The Caribbean Community (CARICOM) is deeply concerned at the violent protest in Haiti, a Member State of the Community.
This is according to current Chairman of CARICOM, Andrew Holness, who in speaking on behalf of the Community, in a statement, said that “The Community deplores the loss of life, property and the damage to infrastructure and calls for restraint and an end to the protests and the violence.”
Moreover, he posited that the Community notes that the issues that have triggered these protests can only be resolved in an atmosphere of calm.
“In that regard the Community welcomes actions being taken to defuse the situation” Holness said. “The Community looks forward to an early return to normalcy and welcomes in the interim, the support of the United Nations in monitoring the situation.”
Haiti’s troubles were sparked by a government announcement that gasoline prices would rise by 38 per cent, diesel by 47 per cent and kerosene by 51 per cent starting on Saturday last.
The capital Port-au-Prince and its environs had stood paralysed since Friday afternoon, with major routes blocked by barricades, some made of burning tires, and some protesters even calling for a revolution in the impoverished country.
According to the AFP, at least one person died in violence overnight Friday, and an AFP reporter heard the sound of sporadic gunfire in the capital.
Shop and car windows in some affluent districts were broken. Similar angry protests broke out in Cap-Haitien, the second-largest city, as well as in the communes of Les Cayes, Jacmel and Petit-Goave.
Just before the suspension was announced, the leader of Haiti’s lower house of parliament had threatened a government takeover if the fuel price increases were not reversed.
On Friday night the bodyguard of an opposition-party politician died in an altercation with demonstrators in central Port-au-Prince as he attempted to force a passage through a roadblock. His body was then burned in the road.
According to the AFP, a framework signed in February between the International Monetary Fund (IMF) and Haiti implied the ending of subsidies for petroleum products, which are a major source of the budget deficit.
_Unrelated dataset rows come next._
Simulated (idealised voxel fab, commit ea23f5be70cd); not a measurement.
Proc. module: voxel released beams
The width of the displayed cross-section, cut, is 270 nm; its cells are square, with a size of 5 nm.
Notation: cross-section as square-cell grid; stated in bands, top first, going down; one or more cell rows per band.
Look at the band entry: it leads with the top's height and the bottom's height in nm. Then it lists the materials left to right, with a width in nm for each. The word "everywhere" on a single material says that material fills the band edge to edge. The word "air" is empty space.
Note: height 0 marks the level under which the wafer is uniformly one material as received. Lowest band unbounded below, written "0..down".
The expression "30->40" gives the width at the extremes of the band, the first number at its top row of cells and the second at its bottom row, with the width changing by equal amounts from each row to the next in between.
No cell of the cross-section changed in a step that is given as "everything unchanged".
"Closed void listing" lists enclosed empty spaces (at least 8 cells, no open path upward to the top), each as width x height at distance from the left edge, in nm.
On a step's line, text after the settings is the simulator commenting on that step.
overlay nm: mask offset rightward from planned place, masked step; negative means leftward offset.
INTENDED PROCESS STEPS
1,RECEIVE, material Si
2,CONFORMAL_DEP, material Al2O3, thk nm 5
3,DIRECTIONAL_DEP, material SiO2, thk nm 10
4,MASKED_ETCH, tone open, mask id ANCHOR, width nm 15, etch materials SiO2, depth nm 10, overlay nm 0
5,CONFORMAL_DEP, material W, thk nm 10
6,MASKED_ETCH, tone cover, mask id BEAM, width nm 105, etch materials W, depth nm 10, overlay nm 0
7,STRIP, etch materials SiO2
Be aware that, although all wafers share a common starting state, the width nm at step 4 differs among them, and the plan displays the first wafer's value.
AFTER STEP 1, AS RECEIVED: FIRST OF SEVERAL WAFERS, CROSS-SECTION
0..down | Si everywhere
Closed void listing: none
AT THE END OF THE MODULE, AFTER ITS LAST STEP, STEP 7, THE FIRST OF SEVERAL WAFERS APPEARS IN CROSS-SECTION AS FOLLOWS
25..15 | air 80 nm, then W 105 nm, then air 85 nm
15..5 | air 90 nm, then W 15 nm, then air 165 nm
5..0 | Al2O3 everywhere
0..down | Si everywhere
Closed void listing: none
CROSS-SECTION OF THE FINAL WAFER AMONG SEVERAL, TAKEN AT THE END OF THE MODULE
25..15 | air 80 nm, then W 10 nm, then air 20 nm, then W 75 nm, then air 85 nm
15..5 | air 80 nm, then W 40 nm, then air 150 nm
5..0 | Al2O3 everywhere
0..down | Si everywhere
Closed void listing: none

But subsidies also help make fuel affordable in the Western Hemisphere’s poorest country, where most people live in extreme poverty, joblessness is widespread and the inflation rate has exceeded 13 percent for the past three years.
Following the deadly and violent protests, Haiti’s Prime Minister Jack Guy Lafontant on Saturday announced the suspension “until further notice” of the unpopular fuel price hike.